We can check the edge cases: If $m=0$, we should bet $k_{n,0}=-1$ (bet it all against our team), and we will win $2^n$ (double our money for every remaining game). Similarly, if $m=n$, we should bet $k_{n,n}=1$ (bet it all for our team), and we will again win $2^n$.

To address the original question, if there are $n=12$ games remaining and we will win exactly $m=8$ of them, then starting with $\$100$ and using the optimal betting strategy, we are guaranteed to finish the season with at least $100 \cdot 2^{12} / \binom{12}{8} =\frac{100\cdot 4096}{495} \approx \$827.48$.

We can say something even stronger. This optimal betting strategy will **always win exactly** $\$827.48$! To understand why, we need to dig a little deeper…

### Deeper down the rabbit hole

When using the “optimal” strategy derived earlier, something curious happens. Not only are we guaranteed to win at least $2^n/\binom{n}{m}$ by the end of the season, we are guaranteed to win **exactly this much**! No matter how the wins and losses are arranged, we will **always** win the same amount after all games have been played!
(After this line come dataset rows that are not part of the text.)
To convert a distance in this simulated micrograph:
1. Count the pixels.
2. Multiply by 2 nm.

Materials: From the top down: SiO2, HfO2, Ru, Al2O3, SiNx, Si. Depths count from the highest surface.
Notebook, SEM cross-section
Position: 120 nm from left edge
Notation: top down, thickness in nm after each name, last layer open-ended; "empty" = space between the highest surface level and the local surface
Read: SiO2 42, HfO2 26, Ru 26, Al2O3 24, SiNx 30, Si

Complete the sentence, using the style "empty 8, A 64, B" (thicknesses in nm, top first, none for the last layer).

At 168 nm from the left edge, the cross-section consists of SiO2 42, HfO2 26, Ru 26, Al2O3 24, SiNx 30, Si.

We will prove this surprising result in two parts. First, we will show that every arrangement wins the same amount under the optimal betting strategy. Second, we will show that this amount is equal to $2^n/\binom{n}{m}$, the same as the previously derived “lower bound”.

To prove all arrangements win the same amount, imagine two arrangements of wins and losses that only differ by swapping one adjacent win-loss pair. For example, if $n=12$ and $m=8$, we could have:

\begin{gather}

\begin{bmatrix}

W & L & W & \textcolor{blue}{W} & \textcolor{red}{L} & W & L & W & W & W & L & W

\end{bmatrix}\\[2mm]

\begin{bmatrix}

W & L & W & \textcolor{red}{L} & \textcolor{blue}{W} & W & L & W & W & W & L & W

\end{bmatrix}

\end{gather}Suppose that right before the swap occurs, we have $x$ dollars, and there are $n_0$ games remaining, and $m_0$ wins remaining.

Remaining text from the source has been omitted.